The survey coincides with quarterly figures from UK retailers showing food sales at their highest levels since 2013, suggesting a disparity between business and consumer confidence levels.

Following the UK’s vote to leave the European Union (EU), a majority of food and drink companies responding to FDF’s survey report increased ingredient prices, a drop in product margins, and concerns for the future raised by their EU workforce. More than two thirds (69.5%) of respondents are less confident about the UK business environment, with only around one in ten (11.2%) more confident.

FDF is calling for an industrial strategy partnership with Government to support the development of food and drink manufacturing, a sector in which the UK has a competitive advantage.

Food and drink manufacturing supports 3.9 million jobs across the £108 billion UK food chain and employs 400,000 people directly. Of these, almost a third (29%) are non-UK EU nationals. A large majority (71%) of companies surveyed employing EU staff report their EU employees have expressed concerns about the Referendum outcome, with around one in 12 (8.7%) reporting that EU employees intend to leave the UK. FDF is calling for urgent assurances for the industry’s workforce from the EU that they will have leave to remain in the UK. 

Food and drink producers face tough trading conditions, with three quarters of companies seeing ingredient prices increase largely as a result of the weak pound, with product margins falling for most survey respondents. This trend is expected by most companies to continue over the next 12 months. Urgent action from Government is needed to ensure essential imports of ingredients and raw materials from the EU and EU Free Trade Agreement (FTA) countries do not face tariffs or costly non-tariff barriers.
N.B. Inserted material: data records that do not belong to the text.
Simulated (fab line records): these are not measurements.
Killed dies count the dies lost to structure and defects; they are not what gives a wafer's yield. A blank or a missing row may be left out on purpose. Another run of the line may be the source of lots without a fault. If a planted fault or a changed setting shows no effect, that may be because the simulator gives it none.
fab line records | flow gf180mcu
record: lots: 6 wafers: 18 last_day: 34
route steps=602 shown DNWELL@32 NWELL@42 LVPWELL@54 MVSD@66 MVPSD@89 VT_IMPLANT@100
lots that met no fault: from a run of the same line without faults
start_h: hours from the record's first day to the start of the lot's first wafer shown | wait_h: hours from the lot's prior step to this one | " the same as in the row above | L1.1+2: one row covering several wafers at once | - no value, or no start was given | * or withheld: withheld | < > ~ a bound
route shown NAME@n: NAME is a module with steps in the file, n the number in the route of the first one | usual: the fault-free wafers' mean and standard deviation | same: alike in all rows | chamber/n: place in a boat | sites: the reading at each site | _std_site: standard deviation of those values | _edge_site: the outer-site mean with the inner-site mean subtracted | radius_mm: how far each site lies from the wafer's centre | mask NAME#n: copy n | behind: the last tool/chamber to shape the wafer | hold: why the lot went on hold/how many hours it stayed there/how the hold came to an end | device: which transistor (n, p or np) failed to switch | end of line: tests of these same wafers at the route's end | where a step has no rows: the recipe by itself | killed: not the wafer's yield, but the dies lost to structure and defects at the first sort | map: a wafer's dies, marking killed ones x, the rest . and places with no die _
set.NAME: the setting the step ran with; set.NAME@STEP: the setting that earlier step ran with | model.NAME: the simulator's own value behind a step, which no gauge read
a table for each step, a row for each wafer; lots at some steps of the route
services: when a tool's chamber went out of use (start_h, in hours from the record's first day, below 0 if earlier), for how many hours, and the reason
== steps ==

FDF’s survey results reflect the sentiment of one third of its full membership including micro, small, medium and large food and drink manufacturers.

Ian Wright CBE, Director General of the Food and Drink Federation, said:

“We share Government’s view that we need to make the best of Brexit. Food and drink industry confidence is low. Slower revenue growth, coupled with prolonged business uncertainty, is affecting the industry’s ability to invest.

Three quarters of companies seeing ingredient prices increase largely as a result of the weak pound…

“The assurances we heard from Government last week must be underpinned by credible plans for restoring confidence and negotiating a workable future relationship with the EU. Working with Government through an industrial strategy partnership, we believe we can counterbalance uncertainty arising from the EU exit process and secure world-class status for the sector.”

John Stevenson MP, Chair of the APPG for Food and Drink Manufacturing which meets today to discuss what Brexit means for the sector, said: 

“Brexit will present both challenges and, through sensible negotiation, opportunities for businesses in the UK’s largest manufacturing sector – food and drink. Government and industry partnership has never been more important to the future of this vital sector.

“It is essential that colleagues in Government go into negotiations equipped with a clear understanding of this sector’s priorities, which is why open dialogue and the active participation of food companies and their representative bodies in this debate is so essential. Food and drink is a national success story, with massive untapped opportunity to boost exports and improve its already impressive productivity performance, delivering even more for the UK economy.”